So (to get meta again for a second) I am not arguing against logical argument. It's necessary, just not sufficient, is all I'm saying. It's nice to finally have solid evidence to point to on this matter.


Heiko said...

I think a simple comparison between human emissions and the annual CO2 increase in atmospheric inventory is the clincher.

This is so easy to check and calculate. I've just done it again for fun, and I get 2 billion tonnes of C per ppm increase of CO2 in the atmosphere just from a basic back of the envelope (surface area of the Earth, mass of the atmosphere from 10 tonnes per square metre, molar mass of air compared to moalar mass of CO2 and C).

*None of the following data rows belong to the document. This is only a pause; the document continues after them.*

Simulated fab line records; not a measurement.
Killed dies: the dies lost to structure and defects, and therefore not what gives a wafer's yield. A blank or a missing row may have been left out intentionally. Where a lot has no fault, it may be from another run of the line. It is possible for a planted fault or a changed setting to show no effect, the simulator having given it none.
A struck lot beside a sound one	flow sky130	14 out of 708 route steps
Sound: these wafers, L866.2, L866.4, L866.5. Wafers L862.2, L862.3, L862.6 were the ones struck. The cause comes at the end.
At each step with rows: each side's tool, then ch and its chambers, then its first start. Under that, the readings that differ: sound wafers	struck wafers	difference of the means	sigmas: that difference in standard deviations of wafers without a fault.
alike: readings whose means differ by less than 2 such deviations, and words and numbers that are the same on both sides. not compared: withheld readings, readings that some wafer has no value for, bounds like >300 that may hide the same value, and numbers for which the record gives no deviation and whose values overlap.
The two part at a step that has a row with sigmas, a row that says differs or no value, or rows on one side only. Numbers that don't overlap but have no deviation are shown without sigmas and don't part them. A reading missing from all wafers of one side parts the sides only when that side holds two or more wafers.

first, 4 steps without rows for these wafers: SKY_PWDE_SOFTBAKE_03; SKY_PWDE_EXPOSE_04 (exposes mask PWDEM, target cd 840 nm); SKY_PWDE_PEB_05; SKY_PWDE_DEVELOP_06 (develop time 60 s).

So, if human emissions are some 7 billion tonnes of carbon per annum, and the atmospheric increase is 3-4 billion tonnes of carbon per annum, what further evidence do we need?

Michael Tobis said...

You would be amazed at how often this is called into question outside scientific circles. It is true that there is little doubt from the CO2 trajectory and mass conservation arguments.

See the opening paragraphs of This article in Fermi Paradox which is what pointed me to the data, and to Tamino's blog.

People who stubbornly get the mass conservation records wrong are unlikely to be convinced by isotopes, either.

However, this "isotopes clinch the matter" has been common. The TAR makes the point without backing it up, which I consider a minor flaw, but surely a flaw.

It's nice to have something to point to to back up the assertion.

Heiko said...

What I don't understand is why the isotope graph can seriously be called a "clincher".

I find it quite poor evidence on its own. For example, look at the height of the valleys and peaks due to the annual cycle and the thirty year trends. The trend is much more important for CO2 concentrations than for the isotope ratio compared to the annual troughs and peaks. Roughly speaking the annual change is only a third the size of the 30 year trend for concentrations, but it's the same magnitude for the isotope ratio.

And, whatever reason is blamed for the increase in CO2, might be responsible for the change in isotope ratio (eg the supposed undersea volcanoes blamed for the increase get their CO2 from a reservoir rich in one isotope).

Or, the reason for the isotope trend might be completely unrelated, and it's pure co-incidence (say the ratio trend is due to a change in ocean absorption properties and the CO2 trend due to volcanoes).

The isotope data seem to me a little piece in a jigsaw puzzle, and by far and away the clincher is the simple mass balance, for two reasons. Firstly, it's easy to work out based on first principles. It requires essentially no reliance on other people's expertise/scientific authority. That's a point I greatly relish. Even for the simple effect of CO2 as a greenhouse gas, I've got to rely on other people's judgment. It should be straightforward to estimate, I am credibly told by people who should know it is. But, I can't do it myself. I know little about absorption bands, saturation of absorption bands etc.... I can't in fact think of an easy way to get from first principles to a reliable estimate of the simple greenhouse effect of CO2 (leaving out water vapour feedback etc.., which if included would be even more complex)

And secondly, the mass balance argument means we'd have to find a reason for why CO2 shouldn't have risen in spite of the emissions being more than 100% of the increase, and that's rather tough.